Our friends Astrid and Bruno were returning home and wanted to drop off an item they had borrowed to watch House of Cards Season 2 (watch it on Netflix for godzsake) so Angela invited them to stay for dessert.

What?” I said.

You’ll figure something out; I’m going to tidy up.” she responded. Huh. It was about 830PM.

With that, we stepped up our pace home from our walk to the local Your Place Thai restaurant and when in the kitchen, I…figured. OK, there were fresh blueberries from Chile but really…not too sweet.
I had flour, butter, salt, and pure cane sugar. There was the dough.

I turned on the oven to 360F. Tossed in a handful of blanched almonds and toasted them brown.

Meanwhile, I pulsed the salt, flour and sugar together, added the butter and pulsed till mixed, and added 3 tablespoons of cold water and a minute later, I had my flaky crust dough thanks to the miracle of food processing, I put the dough in the fridge for ten minutes, washed out the food processor, and cut up the toasted almonds to a fine meal.
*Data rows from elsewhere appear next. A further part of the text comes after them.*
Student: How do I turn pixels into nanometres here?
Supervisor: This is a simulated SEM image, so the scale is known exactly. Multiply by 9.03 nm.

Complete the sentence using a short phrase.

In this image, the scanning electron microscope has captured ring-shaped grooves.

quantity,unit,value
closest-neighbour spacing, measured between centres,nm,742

After the dough had had its time chilling a bit, I pulled it out, rolled it on the board, and sprinkled the almond meal on the rolled-out dough. At that moment, Bruno and Astrid arrived and I put him to work mixing the blueberries, flour and cane sugar (along with a dollop of applesauce for reasons I still can’t figure out), which I then plopped out on the dough surface. I dropped bits of butter on it, folded up the sides of the blueberry galette, and 40 minutes later emerged Blueberry Galette Dessert Rush.

As an added treat, I took a bit of creme fraiche and a tablespoon of cane sugar and mixed it briskly as a cooling garnish. It went over well.

My wife continued to simply wax on how I was able to throw something together like that so quickly and with such little effort, and all I can say is, well…she was right to be impressed. Really, it was all a mere bagatelle but the appreciation is always welcome.

As usual, the remnants of the dessert went with our guests so that we can continue to maintain our proud bodies as temples to health (uh huh–or at least to avoid temptation).

On Sunday I’m planning a Spanish chicken dish, a type of poultry we haven’t had in a looong time. Chicken thighs, garlic, saffron, with an almond and egg sauce. I found it in Claudia Roden’s The Food of Spain.

Side Note: its about 515PM on a Sunday and after a walk out to breakfast at Cafe Leila’s and much of the day spent sorting through ‘stuff’ in preparation for our coming Yard Sale in April, we took a walk again for merienda down on Berkeley’s Fourth Street, having a cortado and a pastry at the new cafe there, Artis Coffee Roasters. Nice place.